The plaintiff was the registered owner of a business premises adjacent to a busy public road. On two separate occasions, within months of each other, the building was struck by vehicles and damaged. The plaintiff sued various defendants, seeking to hold them jointly and severally liable for the damage caused to his building in both incidents. The court noted that this was the correct approach for the plaintiff to take, as the court would have to attribute damage proportionately between the defendants on the basis of the evidence.
The plaintiff had borrowed money from a bank, Permanent tsb, from which a charge (security) was registered against the property in favour of the bank. The plaintiff ran into financial difficulty after the building was damaged. He was sued by the bank and had a substantial judgment recorded against him. The bank enforced its security and took possession of the property, becoming full legal owner in actual possession of the property.
The property was in a dangerously damaged state and the local council directed the bank to repair it, which it did. However, the bank wished to recover the costs of doing so and asked the plaintiff if he was prepared to consent to a High Court application to substitute the bank as a plaintiff in the present proceedings. The plaintiff agreed and, subject to terms, confirmed his agreement to the bank's application in writing. However, the master of the High Court declined the bank's application on the basis that the letter did not give the bank sufficient standing and that a valid assignment of the plaintiff's cause of action in favour of the bank was required. By the time the matter came before the High Court on appeal, a formal assignment agreement had been executed, by which the plaintiff purported to assign his right to the action in its entirety to the bank and to cede all recoveries that might be made to the bank.
Both sets of defendants objected to joining the bank – they contended that neither of the court rules cited allowed a plaintiff to join the action as envisaged. They also argued that, even if the bank had taken a valid assignment of the plaintiff's right of action, it was entitled only to institute separate proceedings of its own. The defendants also contended that the purported assignment was invalid for want of consideration, with one set of defendants arguing that, in effect, it allowed the bank to pursue a subrogated claim and that it constituted a champertous arrangement.
The court first considered the status of the assignment. It noted that the entitlement to pursue a cause of action constitutes a 'chose in action', which is assignable pursuant to statute (Supreme Court of Judicature (Ireland) Act 1877) or in equity. It also observed that an assignment which fails to comply with statutory requirements is not necessarily invalid, as it may take effect as a perfectly good equitable assignment. For a statutory assignment, Section 28(6) of the act provides that an absolute assignment of any debt or other legal chose in action can pass the legal right to the debt or chose in action. Four main conditions have been identified:(2)
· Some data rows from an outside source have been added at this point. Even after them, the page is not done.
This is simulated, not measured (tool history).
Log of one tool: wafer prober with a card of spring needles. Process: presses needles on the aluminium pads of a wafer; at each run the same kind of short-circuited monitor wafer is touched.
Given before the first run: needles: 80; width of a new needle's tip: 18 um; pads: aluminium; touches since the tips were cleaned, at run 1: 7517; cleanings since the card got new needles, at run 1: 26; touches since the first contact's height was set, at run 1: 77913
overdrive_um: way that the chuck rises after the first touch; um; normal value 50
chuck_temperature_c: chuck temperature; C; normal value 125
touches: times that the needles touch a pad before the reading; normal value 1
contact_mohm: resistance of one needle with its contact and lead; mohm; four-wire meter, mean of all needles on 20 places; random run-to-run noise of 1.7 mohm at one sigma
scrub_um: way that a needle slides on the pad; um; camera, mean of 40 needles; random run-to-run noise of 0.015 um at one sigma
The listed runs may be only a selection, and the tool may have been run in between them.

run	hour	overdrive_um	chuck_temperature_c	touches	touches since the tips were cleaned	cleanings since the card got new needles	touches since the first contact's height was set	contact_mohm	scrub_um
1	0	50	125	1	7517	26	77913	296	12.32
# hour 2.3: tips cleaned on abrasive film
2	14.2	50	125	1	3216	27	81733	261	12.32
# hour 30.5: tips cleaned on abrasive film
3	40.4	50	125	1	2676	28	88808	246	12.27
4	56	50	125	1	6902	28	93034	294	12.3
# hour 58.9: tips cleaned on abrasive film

- The assignment must be for a debt or other legal chose in action;
- There must be 'absolute assignment', meaning that the assignor must not retain any interest, whether partial or otherwise, in the subject matter of the assignment;
- The assignment must be in writing by the assignor; and
- The debtor must be given express notice in writing of the assignment. A statutory assignment does not need valuable consideration (ie, any form of payment) to be valid. The assignee can then sue the debtor in its own name, without joining the assignor as a party to the action.
Although the court then explored the more relaxed conditions regarding equitable assignment – which it noted can still be relied on if the conditions for a statutory assignment are not met – it ultimately found that this assignment met the statutory requirements.
The court also felt that the suggestion that the plaintiff was effectively pursuing a subrogated claim "does not stand up to critical analysis"; it noted that it was merely a legal remedy intended to prevent unjust enrichment and not a cause of action.(3) Accordingly, there was no basis for the doctrine of subrogation to apply here, since the plaintiff was clearly not seeking to enrich himself. Although the court accepted that champerty(4) still subsists in Irish law, it disagreed with the suggestion that there was anything champertous about the arrangement. The bank's legitimate interest was obvious – it was not offering to fund the litigation in return for a share in the proceeds but wanted to be joined as a party itself, to release the plaintiff and to take over the litigation.
Having determined that the defendants' arguments did not mean that the application could not be made, the court considered the relevant Rules of the Superior Courts relied on by the bank in support of its application. Relief was primarily sought under Order 15, Rule 2, which states:
"Where an action has been commenced in the name of the wrong person as plaintiff… the Court may, if satisfied that it has been so commenced through a bona fide mistake, and that it is necessary for the determination of the real matter in dispute so to do, order any other person to be substituted or added as plaintiff upon such terms as may be just."
However, the court felt that the situation envisaged by Order 15, Rule 2 did not arise, since there was no mistake – the bank had not become owner at the time the proceedings were commenced.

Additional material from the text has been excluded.